Family philanthropy drives corporate donations boom
Philanthropy has boomed since the global financial crisis, with a record high of £1.83 billion ($2.4 billion) donated in 2016.
The number of donations of £1 million ($1.3 million) and above was also up by two-thirds over the decade, according to the 10th anniversary Coutts Million Pound Donors Report released this week.
The first private bank in the UK to establish a dedicated philanthropy team noted families were increasingly interested in setting up trusts to serve their philanthropic ambitions.
The total value of corporate donations increased from just under £50 million ($66.4 million) in 2006-7 to more than £500 million ($664 million) in 2016—an increase of more than 900%. The total number of donations of £1 million or more from corporations had also risen by 282% (from 17 in 2006-7 to 65 in 2016).

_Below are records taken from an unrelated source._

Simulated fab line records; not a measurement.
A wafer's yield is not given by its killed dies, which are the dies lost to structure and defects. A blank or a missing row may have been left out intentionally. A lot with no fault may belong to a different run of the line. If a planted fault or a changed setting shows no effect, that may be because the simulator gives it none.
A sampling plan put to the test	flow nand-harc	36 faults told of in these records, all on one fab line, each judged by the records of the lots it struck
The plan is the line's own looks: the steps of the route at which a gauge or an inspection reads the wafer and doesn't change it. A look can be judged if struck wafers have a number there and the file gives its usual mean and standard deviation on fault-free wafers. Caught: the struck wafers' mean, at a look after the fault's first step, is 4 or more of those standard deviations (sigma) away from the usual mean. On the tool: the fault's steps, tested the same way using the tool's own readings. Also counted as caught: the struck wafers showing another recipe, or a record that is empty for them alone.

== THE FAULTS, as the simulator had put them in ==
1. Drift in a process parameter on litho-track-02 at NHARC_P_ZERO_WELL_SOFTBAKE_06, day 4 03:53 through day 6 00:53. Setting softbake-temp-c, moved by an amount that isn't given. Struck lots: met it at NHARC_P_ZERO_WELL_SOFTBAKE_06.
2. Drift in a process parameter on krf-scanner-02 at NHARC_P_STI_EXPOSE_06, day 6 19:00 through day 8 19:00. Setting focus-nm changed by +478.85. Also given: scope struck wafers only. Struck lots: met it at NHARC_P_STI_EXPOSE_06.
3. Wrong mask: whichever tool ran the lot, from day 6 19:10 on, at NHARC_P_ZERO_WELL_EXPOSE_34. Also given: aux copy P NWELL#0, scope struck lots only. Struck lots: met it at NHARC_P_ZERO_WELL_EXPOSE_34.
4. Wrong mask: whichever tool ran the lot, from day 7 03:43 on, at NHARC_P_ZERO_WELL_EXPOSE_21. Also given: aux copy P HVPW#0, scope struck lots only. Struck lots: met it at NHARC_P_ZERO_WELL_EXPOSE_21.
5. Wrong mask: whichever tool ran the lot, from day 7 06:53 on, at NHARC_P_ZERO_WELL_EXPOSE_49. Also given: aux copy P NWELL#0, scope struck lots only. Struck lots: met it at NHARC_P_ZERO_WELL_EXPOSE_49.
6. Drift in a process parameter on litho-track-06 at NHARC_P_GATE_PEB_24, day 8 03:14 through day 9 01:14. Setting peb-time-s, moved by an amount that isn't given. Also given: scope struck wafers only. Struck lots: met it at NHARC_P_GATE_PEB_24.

The Global Family Office Report 2017 found the average family office gave $5.7 million to charitable causes over the previous 12-months, while one quarter were actively engaged in impact investing—considered by some industry watchers as Philanthropy 2.0.
Coutts said London kept its position as the hub of major philanthropy in the UK. The number of donations to UK based charities, from donors located outside the UK had increased ten-fold since the report began, from three to 30. The total value of those donations increased by more than 2,500%—from £9.8 million ($13 million) in 2006-7 to £263.5 million ($350 million) in 2016.
Lenka Setkova (pictured), executive director at Coutts Institute, said giving exactly £1 million appeared to be economically and psychologically a significant figure, which resonated with both donors and charities.
“Our report also shows that universities received the highest number of donations of £1 million or more (600), while foundations received the highest total value at £5 billion,” Setkova said.
“This reflects a trend we see at Coutts with an increasing number of clients using our philanthropy services to establish charitable trusts so that together with their family, they can make a difference to the causes they care about.”
Colgin Cellars joins LVMH
Family-controlled luxury giant LVMH is expanding its Napa Valley wine holdings, looking to increase the €4.85 billion ($5.76 billion) it made from wine and spirits last year.
LVMH has bought a 60% stake in Colgin Cellars, which produces four wines, all coveted by collectors: Tychson Hill Cabernet Sauvignon, Cariad Napa Valley Red Wine, IX Estate Napa Valley Red Wine and IX Estate Syrah.
Founder Ann Colgin and her husband Joe Wender will retain a 40% share in the 25-year-old business.
Colgin is the latest LVMH acquisition in Napa Valley. In 1973, Domaine Chandon opened in Yountville, as the first sparkling wine house run by a French producer, Moët & Chandon.
LVMH chief executive and chairman Bernard Arnault, whose family holding company owns nearly half LVMH’s shares and a majority of voting rights, said he welcomed Colgin’s “unique heritage” to the company.
LVMH formed with the merger of Moët Hennessy and Louis Vuitton, its 2016 revenue was $44.7 billion.
Time flies for impact investing
The timeline aims to show how investors, social enterprises, foundations and non-profits have moved impact investing from niche to mainstream.
The map highlights key moments led by investors, organisations and companies including the Chan Zuckerberg Initiative, Ford Foundation, Goldman Sachs Asset Management, Seventh Generation, Heron Foundation, National Geographic Society, BlackRock, Rockefeller Brothers Fund, Wharton Social Impact Investing Initiative, The Giving Pledge, Tonic, and the Global Impact Investing Network.
Jean Case (pictured), the US philanthropist, investor and CampdenFB commentator, said: “The moments captured in this digital display are just some of the activities that have helped to shape the ecosystem we have today, but they bring to light the importance of distinct actions that have pushed the field forward and created opportunities for others.”